The silver fern flag with black, white and blue colours has come out on top in the first flag referendum.
The flag held a narrow lead in voting when preliminary results were revealed on Friday.
In the official result announced yesterday afternoon, which included all late and overseas votes, the Electoral Commission confirmed it as the winner.
The flag will now go head-to-head with the existing flag in a second referendum in March, which will decide whether New Zealand changes its flag for the first time in more than 100 years. Both silver fern flags were designed by Kyle Lockwood, a New Zealander living in Melbourne.
Under the preferential voting system, the blue and black flag won 50.58 per cent of the vote in the fourth round of voting. The second-placed flag won 49.42 per cent of the vote. The difference between first and second place was 15,000 votes.
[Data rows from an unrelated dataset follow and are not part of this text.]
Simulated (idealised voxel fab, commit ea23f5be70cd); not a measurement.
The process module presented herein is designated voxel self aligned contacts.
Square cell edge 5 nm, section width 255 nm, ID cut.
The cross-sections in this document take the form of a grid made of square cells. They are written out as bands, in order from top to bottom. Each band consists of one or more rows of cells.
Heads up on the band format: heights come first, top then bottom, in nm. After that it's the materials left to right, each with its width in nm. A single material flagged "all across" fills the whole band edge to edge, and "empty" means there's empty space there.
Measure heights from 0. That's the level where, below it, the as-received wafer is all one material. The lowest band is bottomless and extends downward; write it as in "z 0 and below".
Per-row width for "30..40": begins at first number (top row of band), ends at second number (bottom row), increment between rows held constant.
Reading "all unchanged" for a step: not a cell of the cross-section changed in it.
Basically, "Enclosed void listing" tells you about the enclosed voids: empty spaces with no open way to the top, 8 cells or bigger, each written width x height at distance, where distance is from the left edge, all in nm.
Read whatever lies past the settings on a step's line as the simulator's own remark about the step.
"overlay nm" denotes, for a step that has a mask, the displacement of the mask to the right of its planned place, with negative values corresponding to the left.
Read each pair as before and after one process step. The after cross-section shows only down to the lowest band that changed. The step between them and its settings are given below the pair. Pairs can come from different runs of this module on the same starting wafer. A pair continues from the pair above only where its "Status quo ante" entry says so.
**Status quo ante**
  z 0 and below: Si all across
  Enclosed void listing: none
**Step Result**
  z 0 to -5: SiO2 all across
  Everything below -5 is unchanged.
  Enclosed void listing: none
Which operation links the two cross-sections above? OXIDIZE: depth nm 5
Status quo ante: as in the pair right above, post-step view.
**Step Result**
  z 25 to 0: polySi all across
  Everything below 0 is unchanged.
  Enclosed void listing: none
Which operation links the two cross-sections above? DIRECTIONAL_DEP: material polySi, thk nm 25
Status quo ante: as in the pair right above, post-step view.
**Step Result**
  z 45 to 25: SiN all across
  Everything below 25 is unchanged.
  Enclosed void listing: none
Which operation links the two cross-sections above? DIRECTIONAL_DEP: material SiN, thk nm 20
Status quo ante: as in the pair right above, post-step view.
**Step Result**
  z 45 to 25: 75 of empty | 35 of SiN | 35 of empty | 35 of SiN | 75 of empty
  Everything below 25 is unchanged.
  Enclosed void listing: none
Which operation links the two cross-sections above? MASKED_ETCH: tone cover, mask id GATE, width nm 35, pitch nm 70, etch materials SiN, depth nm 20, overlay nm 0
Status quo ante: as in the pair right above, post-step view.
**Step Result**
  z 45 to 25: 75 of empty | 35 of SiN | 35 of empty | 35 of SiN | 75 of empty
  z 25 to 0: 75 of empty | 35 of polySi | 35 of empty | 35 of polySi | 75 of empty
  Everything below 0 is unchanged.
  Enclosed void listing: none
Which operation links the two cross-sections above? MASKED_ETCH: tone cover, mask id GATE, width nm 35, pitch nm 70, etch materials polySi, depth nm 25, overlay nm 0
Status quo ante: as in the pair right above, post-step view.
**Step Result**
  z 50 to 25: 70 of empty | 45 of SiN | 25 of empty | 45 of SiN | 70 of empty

The number of informal votes was relatively high at 149,747. The Red Peak flag was third, the black and white silver fern fourth, and the koru flag fifth.
Deputy Prime Minister Bill English, who is in charge of the flag referendum process, said New Zealanders now had a clear choice whether to change the flag or keep the existing one.
"This is a historically significant choice we have in front of us.
"We now have time to consider the two flags side by side and have a good think about which best represents us as a nation now and into the future.
"I'd encourage everyone to have an input in this decision - even those who didn't vote in the first referendum, everybody eligible to vote can do so in the second, conclusive referendum."
A flag must win 50 per cent of the vote to be declared a winner under the preferential voting system. On first preference votes, the red, white and blue flag won 20,000 more votes than the blue, white and black flag. But its total vote amounted to 42 per cent.
That meant the least popular flag, the koru, was eliminated from voting. Voters who had chosen koru as their first preference then had their second preferences come into play for the second count.
Once these votes were redistributed, the red, white and blue flag still led by 20,000 votes, but again failed to get a clear majority. The black and white silver fern flag was then eliminated and second preferences redistributed.
In a third count, the blue, black and white flag surged into the lead by 6000 votes, but only had 44.8 per cent of the total vote.
Once Red Peak was eliminated for the fourth count, the blue, black and white flag emerged with the slenderest of majorities - 50.53 per cent.